Ever since the catastrophic event of 9/11, systems integrators and other technology specialists have been reexamining IT security. During the Cold War, Canada’s National Optics Institute was responsible for developing a system that could detect approaching enemy tanks or fighter jets. However, after the fall of the Soviet Union, these types of threats were less imminent and the technology was put away for future use.
In 2003, an entrepreneur named Eric Bergeron toured the Institute, inspired by the events of 9/11 and the security threats they raised for systems integrators and others in the IT field. His thought was based on the idea that now security has extended beyond just looking for planes in the sky and now is focused on luggage and other issues that require technology, such as X-rays to examine. Inspired by cold war ideas, Bergeron began the X-ray analysis company based in Quebec, Optosecurity. Bergeron hopes to grow this company into a new way to track and implement homeland security, which has become a huge industry since 9/11.

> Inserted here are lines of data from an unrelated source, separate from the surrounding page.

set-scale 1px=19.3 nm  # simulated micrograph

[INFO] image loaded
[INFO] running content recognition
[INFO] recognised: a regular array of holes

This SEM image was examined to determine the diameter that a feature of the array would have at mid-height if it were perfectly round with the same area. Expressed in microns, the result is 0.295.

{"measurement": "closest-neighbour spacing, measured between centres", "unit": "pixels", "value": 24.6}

According to experts, the past five years have actually produced few technological security developments despite insistence by authorities that work was being done, though the market has billions of dollars from U.S. and international governments. In 2007, domestic security spending is expected to reach $58 billion, up from $16.8 billion in 2001 by all U.S. federal agencies. A lot of this money is attached to defense contractors and systems integrators that have long history working with the government and the ability to deal with very sizable projects, including companies like Unisys with a $1 billion contract assigned to set up cell phones, websites and other networks for airport security.
But even the small companies are trying to get in on the security market and are finding themselves doing well. Optosecurity is in the early stages of development with only preliminary funding for test work that will be performed by systems integrators. Optosecurity’s technology is licensed by the Canadian Institute and attaches to X-ray machines to automatically point out weapons and other dangerous items.
However, there is still a long way to go for many of these start-up systems integrators working with security technology in terms of funding. And many experts, Bergeron included, say that there will never be a technology that can detect 100 percent of the problems. Therefore, the post-9/11 vigilance will continue for a long time, leaving the market open for entrepreneurial companies and those looking to continuously perfect existing security technologies.